The third book was the latest issue of the Silk Road Anthology series (Nano-Poems for Africa), which I edited for more than 150 poets from 50 countries.

My fourth book was my collection (A Street in Cairo) in the Russian language, translated by the Russian- Azerbaijani poet Eldar Akhadov, its first edition was issued in Moscow as part of the Golden Collection of the Literary Eurasian Festival (LIFFT), while its second edition was issued by the Silk Road Literature Series, in Cairo.

At the conclusion of the Cairo event, Margarita Al and I were guests on the Nile Cultural TV Channel, where we presented the festival’s activities and announced the establishment of the World Organization of Writers (WOW), which we signed with iconic pens from 18 countries, in Cairo.

After I was chosen as the National Coordinator of the World Poetry Movement (WPM) in Egypt, I participated in the movement’s first virtual congress, in preparation for the meeting that took place last summer at the first World Congress of the Movement that was founded in 2011.

During the second festival that I witnessed this year, which was the Medellin International Poetry Festival, I met the iconic poet Fernando Rendón, General Coordinator of the World Poetry Movement (WPM), who has founded the festival 35 years ago. Together we honored the name of the late poet Jack Hirschman with the participation of his wife, the poet Agneta Falk and the Venezuela’s sectorial vice president of Communication, Culture and Tourism, poet Freddy Ñáñez.
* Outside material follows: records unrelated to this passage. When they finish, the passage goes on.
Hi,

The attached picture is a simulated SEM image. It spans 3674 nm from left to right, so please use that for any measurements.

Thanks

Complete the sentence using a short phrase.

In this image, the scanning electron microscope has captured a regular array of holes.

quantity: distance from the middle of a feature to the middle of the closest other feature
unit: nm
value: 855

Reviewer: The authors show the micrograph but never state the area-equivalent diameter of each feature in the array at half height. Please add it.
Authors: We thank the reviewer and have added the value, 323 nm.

From Colombia, I traveled to Caracas, which co-hosted the first World Congress of the World Poetry Movement (WPM). I had opportunities to read poetry through the two festivals in Medellin and Caracas at the Venezuela World Poetry Festival, not only in poetry theatres, culture houses, and libraries, as the active Egyptian embassy in Venezuela also arranged a fruitful program during which I was able to read my poems on television, with Spanish translation.

I was also happy later when the Venezuelan poet, Mariela Cordero, contacted me to translate my poems from English into Spanish, which happened in more than one journalistic space. These bilateral poetic visits had the chance to appear on the Nile Cultural TV Channel through the program (Beit Al Qasid) (The Home of Poem).

If Al-Ahram Online had published news about those poetic activities, my books, and the honor of winning the Commonwealth of Peoples Medal, its paper edition published my first poem I wrote to my mother, in the Literary Friday Supplement, which is headed by the writer Abdel-Halim Ghazali.

This year also witnessed the addition of a specific version of my collection (A Street in Cairo), and what is new is that it is trilingual and published in Belgrade by Alia Mundi for Promoting Cultural Diversity. Along with Arabic and English texts, the poet Ana Stjelja translated these selections into Serbian. This year, I began preparing for my new book (The Monk at top of the Gray Mountain), which consists of one poem that has been translated by world poets into more than twenty languages!

This spring, the Iranian poet, Professor Nasrin Shakibi Mumtaz, sent me two new collections published in Tehran in Persian, in which she translated two of my Arabic volumes: (On the Path of Death) and (The Memory of Silence), under the Farsi titles (Barband Marg) and (Khatira Sekot), by An Soo Publishing House.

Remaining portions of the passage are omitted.